Developer proposed 2,000 houses. ACHD member warned against them. What Kuna just decided
The Kuna City Council has rejected a master-planned community that would have brought nearly 2,000 houses and 370 apartments to the easternmost edge of the Boise suburb.
Council members cited worries that city resources would be strained by growth too soon along its outer boundary.
The council on Tuesday split over the decision about the Spring Rock subdivision. Members Briana Buban-Vonder Haar and Warren Christensen voted in favor of the development, while Richard Cardoza and Greg McPherson voted against it. Mayor Joe Stear cast the tiebreaking vote to deny it.
“I’m afraid for us to expand residential out that much more would be doing a disservice to the citizens of Kuna,” Stear said. He suggested that the developers — Dave Yorgason, Christopher Findlay and Pat Duynslager — come back in a few years once the council has had a “chance to clean up some of our issues in the rest of the city.”
Those “issues” include roads, police response times and fire response times, all of which would have been burdened by the proposed development, officials said.
But Buban-Vonder Haar said that by approving the master-planned community, which would have been built over 20 years, the city could have anticipated where it should deploy those resources in the future..
“Having that level of planning for all of the different things that are going to go in — I feel like it even better allows us to plan for things,” she said.
Beyond houses, the Spring Rock subdivision included 83,000 square feet of commercial and office space, a 35-acre park, mini-self storage and a site for a future school.
The developers pointed out that the Ada County Highway District would have required them to pay for millions of dollars in roadway and intersection improvements in the area, including the intersections of Cloverdale Road with Hubbard and Columbia roads. These “exactions” are often required of large developments that would flood roads with cars.
Smaller developments of 50 to 100 houses are usually not required to make such road improvements upfront, and instead pay impact fees so that the highway district can make those improvements associated with growth later. (Spring Rock also would have paid impact fees, in addition to the exactions).
“We’ve agreed to it, because it’s the right thing for the community,” Yorgason said. “That’s why we partner with these agencies, so that we can be a solution, and not kick the can further down the road.”

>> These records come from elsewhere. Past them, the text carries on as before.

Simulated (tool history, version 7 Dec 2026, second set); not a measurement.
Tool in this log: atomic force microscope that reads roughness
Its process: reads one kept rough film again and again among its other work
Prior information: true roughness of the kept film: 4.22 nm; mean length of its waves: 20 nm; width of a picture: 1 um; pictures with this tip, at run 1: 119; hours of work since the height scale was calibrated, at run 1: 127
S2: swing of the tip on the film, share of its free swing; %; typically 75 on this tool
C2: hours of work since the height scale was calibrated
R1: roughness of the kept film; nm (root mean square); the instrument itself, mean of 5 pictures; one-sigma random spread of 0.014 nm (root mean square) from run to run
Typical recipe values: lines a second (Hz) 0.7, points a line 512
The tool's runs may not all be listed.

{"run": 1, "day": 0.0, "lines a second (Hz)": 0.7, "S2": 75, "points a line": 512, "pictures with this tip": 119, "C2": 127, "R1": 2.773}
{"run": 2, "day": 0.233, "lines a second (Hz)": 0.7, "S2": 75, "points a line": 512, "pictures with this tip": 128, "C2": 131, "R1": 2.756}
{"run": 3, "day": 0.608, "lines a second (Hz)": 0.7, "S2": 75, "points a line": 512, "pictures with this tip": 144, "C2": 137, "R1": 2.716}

But ACHD Commissioner Kent Goldthorpe openly warned Kuna in December 2019 that if the council approved Spring Rock, the district would not be able to widen roads or enlarge intersections to the north and south of the project that new residents inevitably would use.
ACHD has done little to plan for road improvements on Kuna’s eastern edge, because until recently, the city had planned for the area to remain farmland.
But in 2019, the City Council approved a new comprehensive plan, a document guiding development for the next 20 years. That plan, which was created with input from Yorgason and his development team, envisioned residential development as far east as South Cole Road.
Beyond roads, Stear said that despite the developer’s offer to donate land for a school, taxpayers ultimately would be left with the bill for the building itself, as well as the cost of operations. The same went for a new fire station, which would be needed to lower response times, he said.
In 2018, amid much more public outcry, the council voted to annex nearly 990 acres into city limits for the Falcon Crest subdivision, just east of Cloverdale Road and north of Kuna Road. The developers of that project, M3 Cos., plan to build 2,300 single-family homes and apartments there over the next 10 to 15 years.
Spring Rock would have gone in right next to Falcon Crest.
“I get the concern of annexing far away from hubs,” Buban-Vonder Haar said. “But it seems like Falcon Crest will already be a large service area. Having some additional development right there might be preferred to another random spot.”
As cities have come to better understand the costs of growing out rather than filling in, many are trying to change their development patterns. Boise has encouraged infill development for years. In Meridian, Mayor Robert Simison has said the city will channel growth to its northwest and southeast, where the city can save money by developing parcels along existing roads, sewer lines and parks.
Likewise, Ada County Commissioner Diana Lachiondo has stressed to local governments that by continuing to grow outward, they are increasing the demand for new first-responder stations, which the county doesn’t have the money to fund.
Kuna council member Cardoza’s concerns were similar.
“I just think we’re expanding our infrastructure a little too far,” he said.